I find this trend revolting. In the so-called golden age of movie magic, before the advent of television, theater screens were square, not rectangular, or widescreened, as they are today.
Television’s creators made it square to resemble motion picture screens, but movies saw how television improved the medium and grew envious. So to increase the cache of movie-going, as more dignified and expansive than television’s mere square, movie executives and theater owners made movie screens wider. To fit post-TV movies onto a television screen, you have to chop the end off, making the image square. Snobby movie folk insist that to appreciate a film fully, you have to see it letter-boxed, because otherwise, you’re being cheated of what the director wanted you to see. They’re probably right.
But, outside of the feature film context, the letter-box is utterly senseless, because all you’re doing is cutting off the top and bottom parts of the TV image. Certain pompous music videos, documentaries and television shows (like “ER”) letter-box their program, as though to say, “We’re not just TV. When you’re watching us, it’s as good as the movies. We’re really that good.” If I tried to put big, pointless black bars at the top and bottom of my column I’d be harangued by my readers and horse-whipped by my editor.
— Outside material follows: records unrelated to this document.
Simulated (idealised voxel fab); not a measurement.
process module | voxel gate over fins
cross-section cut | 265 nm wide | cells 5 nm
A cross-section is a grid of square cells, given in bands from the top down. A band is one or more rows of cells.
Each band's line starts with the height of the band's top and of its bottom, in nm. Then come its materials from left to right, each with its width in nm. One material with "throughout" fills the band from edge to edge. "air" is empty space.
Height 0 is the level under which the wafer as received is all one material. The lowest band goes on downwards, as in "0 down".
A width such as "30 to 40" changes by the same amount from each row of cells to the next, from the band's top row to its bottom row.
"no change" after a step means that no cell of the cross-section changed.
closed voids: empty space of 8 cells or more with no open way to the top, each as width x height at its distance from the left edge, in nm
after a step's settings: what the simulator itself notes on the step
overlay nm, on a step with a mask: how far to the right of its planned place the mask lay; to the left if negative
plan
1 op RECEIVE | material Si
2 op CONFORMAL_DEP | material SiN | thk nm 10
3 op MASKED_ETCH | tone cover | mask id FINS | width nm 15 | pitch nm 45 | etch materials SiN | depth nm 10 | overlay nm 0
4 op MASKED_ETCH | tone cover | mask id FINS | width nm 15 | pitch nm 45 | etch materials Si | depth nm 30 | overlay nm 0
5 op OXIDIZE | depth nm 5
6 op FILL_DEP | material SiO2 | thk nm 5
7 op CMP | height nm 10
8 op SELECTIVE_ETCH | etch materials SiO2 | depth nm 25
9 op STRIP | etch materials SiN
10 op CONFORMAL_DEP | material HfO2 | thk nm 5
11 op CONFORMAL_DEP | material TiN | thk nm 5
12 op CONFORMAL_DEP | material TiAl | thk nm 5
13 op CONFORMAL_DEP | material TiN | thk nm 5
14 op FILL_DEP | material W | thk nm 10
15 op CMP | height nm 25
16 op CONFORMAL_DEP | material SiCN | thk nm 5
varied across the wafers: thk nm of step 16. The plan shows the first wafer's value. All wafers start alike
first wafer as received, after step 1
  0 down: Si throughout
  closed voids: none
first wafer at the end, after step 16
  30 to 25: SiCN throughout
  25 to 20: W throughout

To help while away the hours of mindless healing, my brother gave me a set of “Babylon 5’s” first season. On the DVD, the episodes are, unlike their originally pristine, broadcast format, letter-boxed. So some chump network guy said, “Let’s destroy one-third of the original image to fool people into thinking they’re watching a movie!” These arrogant network swaggers are doing more than just mutilating TV’s geometrically pristine image and cheating their viewers of one-third of their screen. They’re trying to imitate a parent medium that doesn’t carry any more cache than it did when they first widened the screen for their bad actors and slow stories.
Movies are stupid and long and boring and expensive. Give me television! Where no problem is too big that it can’t be fixed in 22 minutes, and my dear friends return in sequels week after week.
Letter-boxing: it’s not just a poor directorial decision, it’s a crime. Let the revolution begin.